Interesting... the integration of a positive integrand (in the limit 0 to 1, the integrand is positive) turns out to be negative.
Further, check your limits after the substitution in the first step.
8 Answers
sorry sir it got deleted by mistake
i will type it again when i have the time...
i was trying to edit it when it got deleted.....
sorry once again
the answer was ln2 if i remeber rightly
now we know the property that
if I=∫lim a to b f(x,t)dt
then
dI/dx==∫lim a to b ∂f(x,t)/∂x dt (dont forget the partial differentiation sign)

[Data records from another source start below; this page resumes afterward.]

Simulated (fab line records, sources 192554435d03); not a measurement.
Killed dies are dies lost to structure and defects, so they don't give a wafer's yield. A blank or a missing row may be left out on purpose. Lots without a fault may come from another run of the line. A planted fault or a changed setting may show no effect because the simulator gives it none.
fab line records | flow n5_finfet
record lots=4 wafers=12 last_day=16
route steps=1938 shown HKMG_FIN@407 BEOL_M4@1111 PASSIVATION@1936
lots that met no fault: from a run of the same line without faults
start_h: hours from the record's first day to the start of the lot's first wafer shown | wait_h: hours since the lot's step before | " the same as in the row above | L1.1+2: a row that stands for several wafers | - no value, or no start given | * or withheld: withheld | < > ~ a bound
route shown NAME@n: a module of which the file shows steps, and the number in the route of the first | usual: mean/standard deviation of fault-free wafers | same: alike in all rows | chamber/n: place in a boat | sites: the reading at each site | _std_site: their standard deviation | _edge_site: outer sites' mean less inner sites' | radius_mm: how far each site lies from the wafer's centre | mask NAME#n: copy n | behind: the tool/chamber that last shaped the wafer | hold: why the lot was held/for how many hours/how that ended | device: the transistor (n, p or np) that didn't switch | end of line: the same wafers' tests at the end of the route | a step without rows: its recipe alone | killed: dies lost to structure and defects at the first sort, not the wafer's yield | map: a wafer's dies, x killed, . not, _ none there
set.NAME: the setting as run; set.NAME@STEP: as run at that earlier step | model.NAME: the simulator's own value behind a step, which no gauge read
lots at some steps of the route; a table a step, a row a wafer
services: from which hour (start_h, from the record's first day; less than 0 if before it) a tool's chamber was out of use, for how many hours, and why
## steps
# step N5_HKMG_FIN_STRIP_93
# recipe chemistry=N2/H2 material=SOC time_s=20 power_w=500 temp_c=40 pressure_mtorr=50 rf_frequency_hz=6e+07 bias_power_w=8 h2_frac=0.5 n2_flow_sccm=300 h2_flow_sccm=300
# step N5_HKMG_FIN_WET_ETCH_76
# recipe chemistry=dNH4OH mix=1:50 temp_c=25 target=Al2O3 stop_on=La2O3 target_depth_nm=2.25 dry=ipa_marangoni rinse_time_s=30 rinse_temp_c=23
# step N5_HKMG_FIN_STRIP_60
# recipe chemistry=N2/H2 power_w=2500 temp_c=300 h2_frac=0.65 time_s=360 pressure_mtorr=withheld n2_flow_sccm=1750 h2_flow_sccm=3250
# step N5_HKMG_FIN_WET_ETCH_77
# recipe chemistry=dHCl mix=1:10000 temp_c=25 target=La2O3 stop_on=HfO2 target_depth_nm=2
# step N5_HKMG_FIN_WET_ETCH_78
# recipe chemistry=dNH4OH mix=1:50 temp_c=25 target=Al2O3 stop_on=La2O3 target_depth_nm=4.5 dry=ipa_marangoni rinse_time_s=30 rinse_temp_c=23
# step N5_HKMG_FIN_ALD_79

so now let us consider a function f(x)= x^t-1/lnx dx
so let I=∫lim 0 to 1 x^t-1/lnx dx
therefore
di/dt=∫lim 0 to 1 (x^t)lnt/lnt dx
then
di/dt=∫lim 0 to 1 x^t
di/dt=x^(t+1)/t+1|lim 0 to 1
di/dt=1/t+1
di=(1/t+1)dt
now integrating both sides
i=ln|t+1| +c
now substituting t=0 we get the value of c=0
therefore
i=ln|t+1|
now in the above question t=1
so the final answer is ln|1+1|=ln2
this solution can be considered for any value of t integral or non integral
Yes, that's right... Or one might go backwards:
For \alpha>-1
\int_0^1x^\alpha \ \mathrm dx =\dfrac{1}{\alpha +1}
Hence, integrating
\int_0^1\int_0^1x^\alpha \ \mathrm dx \mathrm d\alpha=\int_0^1\dfrac{\mathrm d\alpha}{\alpha +1}=\ln 2
Interchange the order of integration on the left (which is valid under very mild conditions)
one gets
\int_0^1\left(\int_0^1x^\alpha \ \mathrm d\alpha\right)\mathrm dx =\int_0^1\dfrac{x-1}{\ln x}\ \mathrm dx
hence the required result.